BLOOMBERG: The flames just rose again beneath the $16 billion-a-year college sports industry’s scandal du jour. Mary Willingham, the academic-fraud whistleblower at the University of North Carolina, announced her resignation from the prestigious Chapel Hill, N.C., campus…
A former tutor to top Tar Heel athletes, Willingham helped reveal that the university had for years steered football and basketball players into fake classes that never met. She said that she and other academic advisers did so as a way of keeping the athletes eligible to play. The former chairman of UNC’s black-studies department is under criminal indictment in connection with the scandal…

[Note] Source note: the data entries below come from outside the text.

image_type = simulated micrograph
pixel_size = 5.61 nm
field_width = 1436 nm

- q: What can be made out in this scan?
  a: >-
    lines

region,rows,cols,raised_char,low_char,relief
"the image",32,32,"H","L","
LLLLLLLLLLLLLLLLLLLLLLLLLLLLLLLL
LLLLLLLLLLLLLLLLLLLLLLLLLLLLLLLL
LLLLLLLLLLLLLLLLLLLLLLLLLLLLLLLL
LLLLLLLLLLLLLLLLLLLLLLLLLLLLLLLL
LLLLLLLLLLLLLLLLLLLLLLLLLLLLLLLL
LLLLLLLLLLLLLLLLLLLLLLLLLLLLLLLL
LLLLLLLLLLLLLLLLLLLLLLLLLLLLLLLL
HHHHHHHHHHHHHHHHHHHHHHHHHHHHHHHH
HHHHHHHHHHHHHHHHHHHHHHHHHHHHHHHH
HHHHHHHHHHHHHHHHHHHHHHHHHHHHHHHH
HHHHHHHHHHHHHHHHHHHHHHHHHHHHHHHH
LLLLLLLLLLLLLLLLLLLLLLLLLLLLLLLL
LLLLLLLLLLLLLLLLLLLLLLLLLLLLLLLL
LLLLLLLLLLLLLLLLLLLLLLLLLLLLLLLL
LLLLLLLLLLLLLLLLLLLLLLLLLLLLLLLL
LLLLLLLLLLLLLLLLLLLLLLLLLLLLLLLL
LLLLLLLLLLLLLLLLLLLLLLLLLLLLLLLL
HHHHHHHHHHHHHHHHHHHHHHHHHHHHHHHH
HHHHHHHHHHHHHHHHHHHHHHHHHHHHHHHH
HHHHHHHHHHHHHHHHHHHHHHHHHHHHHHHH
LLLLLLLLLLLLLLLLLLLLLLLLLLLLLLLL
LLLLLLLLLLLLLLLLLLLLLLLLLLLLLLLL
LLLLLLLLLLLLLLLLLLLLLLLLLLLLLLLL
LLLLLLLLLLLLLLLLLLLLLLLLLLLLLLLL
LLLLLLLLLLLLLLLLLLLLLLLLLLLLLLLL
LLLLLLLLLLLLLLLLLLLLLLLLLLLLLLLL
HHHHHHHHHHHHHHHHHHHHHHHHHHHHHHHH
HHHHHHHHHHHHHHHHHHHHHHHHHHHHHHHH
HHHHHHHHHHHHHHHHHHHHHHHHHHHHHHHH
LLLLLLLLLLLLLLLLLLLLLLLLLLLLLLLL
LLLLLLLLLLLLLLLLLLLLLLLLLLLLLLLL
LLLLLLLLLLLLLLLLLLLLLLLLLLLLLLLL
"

North Carolina has acknowledged—and apologized for—the corruption but insists that it was “academic” in nature, rather than “athletic.” That distinction has apparently held sway with the National Collegiate Athletic Association, which so far has declined to investigate the goings on in Chapel Hill. An NCAA investigation could lead to questions about the legitimacy of the university’s national men’s basketball championships in 2005 and 2009… (more)
EDITOR: “Academic, not “athletic”? Allowing students to play football without taking courses does not impact the athletic program? Then why did the NCAA brutally savage Penn State when the athletic program had nothing to do with a tenured professor, long since retired from the football program, molesting a youngster in the field house?